The Ratings

The Ratings

The crew of HMAS Castlemaine posing on the foredeck, circa 1943. Note the rig worn by the crew in the tropics. Typically this consisted of khaki shorts and belt, sandals, lanyard and knife (posser's dirk) and cap.

The crew of HMAS Castlemaine posing on the foredeck, circa 1943. Note the rig worn by the crew in the tropics. Typically this consisted of khaki shorts and belt, sandals, lanyard and knife (posser’s dirk) and cap.

The living conditions, like the duties of the crew, were dictated by their rank. Whilst the captain and officers had private accommodation, the ratings had little privacy and slept in either the forward mess decks or outside on the external decking.

The only exception to this was the Chief and Petty Officers, whose mess was directly below the forecastle mess, adjacent to the victualling store and directly above the ship’s magazine.

The crew hailed from across Australia, each ship generally having members of crew from each State. At times vessels might have a higher concentration of men from certain States, depending on the location of their manning station.

On smaller ships, like corvettes, the commanding officer may have known each crewman. This was not the case in the bigger ships like cruisers where the crew numbered seven hundred men.

Life aboard each corvette was carefully organised to ensure the crew was ready for action, living in such a small space was tolerable and that each man pulled his weight. The essence of this organised arrangement was the watch system. This ensured that a part of the crew was on duty at any given moment when at sea.

There were five four-hour watches in a day with two-hour “dog watches” between 1600 & 2000. This allowed rotation of the system so that men were not in the same watch each day. Each seaman was required to undertake all the duties of the watch such as lookout, helmsman (steering on the bridge) or manning one of the guns as well as having an ‘action station’ which was determined by his specialisation. Every watch included enough seamen to handle the 4 inch gun, lookouts, a helmsman, radar and ASDIC operator, signallers and messengers.

Several different types of lookout might be posted, according to the conditions. Far lookouts were posted in good visibility, including one in the crow’s nest. They scanned on and above the horizon. Near lookouts were posted on the bridge and they kept the horizon at the top of their scanning field. In bad visibility, fog lookouts were posted as far forward as possible to give warning of collision. Lookouts worked one hour periods, then were rested or allocated other duties to prevent eye strain.

ASDIC and radar sets were operated by two men per set per watch. They operated for thirty minutes then handed over to the other operator. This was to prevent fatigue.

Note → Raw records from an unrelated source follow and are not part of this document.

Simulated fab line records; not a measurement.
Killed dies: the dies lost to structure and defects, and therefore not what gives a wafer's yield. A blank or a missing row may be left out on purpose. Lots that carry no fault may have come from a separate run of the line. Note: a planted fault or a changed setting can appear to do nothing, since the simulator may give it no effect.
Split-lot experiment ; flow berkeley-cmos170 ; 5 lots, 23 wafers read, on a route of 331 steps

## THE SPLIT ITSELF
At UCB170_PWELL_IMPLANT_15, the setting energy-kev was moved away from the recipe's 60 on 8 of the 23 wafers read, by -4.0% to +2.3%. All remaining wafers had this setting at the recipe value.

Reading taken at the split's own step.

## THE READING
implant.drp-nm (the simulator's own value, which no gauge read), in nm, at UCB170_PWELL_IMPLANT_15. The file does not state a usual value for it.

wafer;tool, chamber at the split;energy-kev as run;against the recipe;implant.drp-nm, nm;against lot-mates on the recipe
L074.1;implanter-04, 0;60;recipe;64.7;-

Stokers on watch were stationed in the engine or boiler rooms or allocated to auxiliary machinery such as heating, electrical and steering equipment. The engineering personnel in the engine and boiler rooms were required to conduct a continual inspection of all machinery and equipment and make an hourly note of the operational pressures and temperatures in the log. Any repair required to equipment would be undertaken immediately, even if this meant mustering more men to assist with the work.

Food

On corvettes the standard Admiralty ration and messing system was used. Each mess was charged a nominal amount for the food which was cooked in the galley. This amount was deducted against the allowance given to each man for provisions for the day. Each corvette had a coolroom for perishables and a store which carried four month’s supply of canned and dried foodstuffs. Fruit and vegetables were housed in a ventilated locker located on the upper deck of the ship. Milk was in the form of condensed milk.

The mess deck of Castlemaine during mealtime, taken by the Argus newspaper.

The mess deck of Castlemaine during mealtime, taken by the Argus newspaper.

Occasionally the menu included fresh fish caught by line or stunned by the detonation of a depth charge. There were three meals per day plus a substantial afternoon tea. Meals were served in the final half hour of a watch; ensuring men going on or coming off watch were fed. Given the privations of the Great Depression of the 1930’s many crewmen believed they were relatively well fed.

Unlike the Royal Navy, the Royal Australian Navy did not provide a daily rum or tobacco issue to crewmen. Men could supplement their rations by purchasing items such as cigarettes, sweets, biscuits and cordial from the ship’s canteen. In the latter years of the war an occasional issue of beer was made to crews.

Hygiene

Water for drinking, cooking and washing was carried in tanks situated in the hull of the ship. From these tanks it was pumped to a gravity tank on the main deck and fed into the galley and washplaces throughout the ship. This task took about thirty minutes and was carried out on each watch. Fresh water was distilled onboard from the surrounding seawater by a desalinator (evaporator) located in the engine room.

The sea water was boiled by steam from the boilers, condensed into fresh water and pumped into storage tanks. The evaporators also provided water for the boilers and because of their limited output, strict economy in the use of fresh water was observed onboard. The corvettes had two washrooms for the crew, one each for chief petty officers and petty officers and a separate washroom for the officers. The heads (toilets) used sea water for flushing.

Clothes

Upon signing up for service, every man was issued with two of most clothing items by the kit master. Aboard larger vessels the sailors could buy more gear but on smaller ships like the corvettes it was up to the sailors to make anything else they wanted or visit a clothing store (slops) ashore or on a larger naval vessel.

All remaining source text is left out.